Evaluation of OpenAlex
Note
|Published
We assessed whether replacing traditional databases with OpenAlex could save time and resources.
Download
Key message
In evidence syntheses, the aim is for the literature search to identify all relevant studies. A new source for identifying studies is OpenAlex, which is a continuation of the Microsoft Academic Graph (MAG) dataset. OpenAlex collects and makes available records from various sources, including some of the traditional databases we use. We therefore assessed whether replacing traditional databases with OpenAlex could save time and resources.
Our study had two parts. We mapped and described studies that had investigated searching for literature in OpenAlex or MAG (part 1). We also compared the searches in evidence syntheses published by the Norwegian Institute of Public Health, that had conducted both a traditional search and a search in OpenAlex/MAG (part 2).
For part 1 (mapping), we conducted a literature search in September 2023. We included 19 studies. None of the studies compared a traditional search with a search in OpenAlex. For part 2 (comparison), we included three evidence syntheses with 860 included studies. Neither the search in OpenAlex/MAG nor the traditional search identified all the included studies. We found that 24 (3%) of the 860 included studies are not in OpenAlex, and 700 (81%) of the 860 included studies were not identified by the search in OpenAlex/MAG.
We found that OpenAlex cannot be used as the only source if the goal is to identify as many relevant studies as possible. Using OpenAlex in addition to a traditional search will neither save time nor resources.
Summary
Introduction
In 2023, a project group within the Division for Health Services at the Norwegian Institute of Public Health (NIPH) published the document "Aims, findings, and suggested target areas for automation of information retrieval: final report 2022". The project group assessed 82 digital tools with machine learning elements, identifying four tools that could potentially enhance and possibly alter parts of the search process for evidence syntheses. The group concluded that none of the tools could significantly enhance the search process and suggested a continued investigation of automated information retrieval tools for evidence syntheses. The catalog (dataset) OpenAlex, utilizes machine learning, and was mentioned in the report, but not evaluated. OpenAlex is searchable from its own website and via EPPI-Reviewer, either using seed articles or a combination of search terms. EPPI-Reviewer from the EPPI Centre is an online tool for preparing evidence syntheses. OpenAlex is a continuation of Microsoft Academic Graph (MAG), created in 2015 and terminated in 2021.

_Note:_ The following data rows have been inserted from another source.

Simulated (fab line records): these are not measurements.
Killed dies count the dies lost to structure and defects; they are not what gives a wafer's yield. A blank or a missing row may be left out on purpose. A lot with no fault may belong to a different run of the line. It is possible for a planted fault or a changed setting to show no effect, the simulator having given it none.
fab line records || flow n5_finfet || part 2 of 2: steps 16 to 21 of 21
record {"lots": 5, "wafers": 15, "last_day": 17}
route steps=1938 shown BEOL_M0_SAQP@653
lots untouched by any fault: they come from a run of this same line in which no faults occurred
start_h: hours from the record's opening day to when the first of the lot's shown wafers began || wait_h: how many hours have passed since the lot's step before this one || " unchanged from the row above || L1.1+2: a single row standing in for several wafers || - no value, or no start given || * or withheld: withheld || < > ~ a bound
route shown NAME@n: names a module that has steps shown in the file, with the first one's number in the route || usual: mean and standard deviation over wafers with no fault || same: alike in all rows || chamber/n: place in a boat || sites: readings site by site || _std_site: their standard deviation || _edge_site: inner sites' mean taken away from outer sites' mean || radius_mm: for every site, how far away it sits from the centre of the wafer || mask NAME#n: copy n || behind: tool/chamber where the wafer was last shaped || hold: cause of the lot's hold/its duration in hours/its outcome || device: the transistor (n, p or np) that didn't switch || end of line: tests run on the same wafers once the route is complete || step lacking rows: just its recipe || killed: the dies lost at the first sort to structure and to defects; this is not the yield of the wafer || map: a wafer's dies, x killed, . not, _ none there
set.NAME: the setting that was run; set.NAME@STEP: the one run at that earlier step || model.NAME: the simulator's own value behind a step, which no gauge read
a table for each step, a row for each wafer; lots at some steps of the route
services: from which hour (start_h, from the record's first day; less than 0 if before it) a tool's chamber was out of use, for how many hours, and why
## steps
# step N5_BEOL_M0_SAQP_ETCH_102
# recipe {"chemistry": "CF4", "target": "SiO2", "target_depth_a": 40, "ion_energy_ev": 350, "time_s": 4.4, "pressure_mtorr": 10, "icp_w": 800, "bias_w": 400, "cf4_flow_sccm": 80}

When developing evidence syntheses, an information specialist (librarian) conducts systematic literature searches to identify as many relevant studies as possible on a given topic. When conducting literature searches for evidence syntheses, we usually prioritize sensitivity. This means tolerating noise (irrelevant records) to reduce the risk of missing relevant studies. Developing evidence syntheses is resource-intensive and might involve screening thousands of records from sensitive search strategies.
OpenAlex collects and makes available records from various sources, including some of the traditional databases we usually search to inform evidence syntheses. OpenAlex also collects records from sources that may contain document types other than those typically found in traditional databases. Therefore, we investigated if searching OpenAlex compared to traditional databases could save time and resources when conducting searches to inform evidence syntheses.
Objective
We wanted to investigate whether, by searching OpenAlex instead of performing a traditional literature search, we can spend less time or resources on the search process for evidence syntheses, whether OpenAlex contains the included studies in the evidence syntheses we have examined, and whether the included studies were identified by the search in OpenAlex.
We aimed to:
- Identify and map studies that have investigated literature searches in OpenAlex/MAG and present the results of these studies.
- Examine published evidence synthesis from the Cluster for reviews and health technology assessments that have used two search strategies; conducted traditional literature searches and searched OpenAlex to find 1) whether each of the two independent search strategies identified all the included studies, 2) whether all the included studies are in OpenAlex, 3) the characteristics of included studies not found in OpenAlex, 4) differences in the number of records retrieved from the two search strategies, and 5) differences in precision between the two search strategies.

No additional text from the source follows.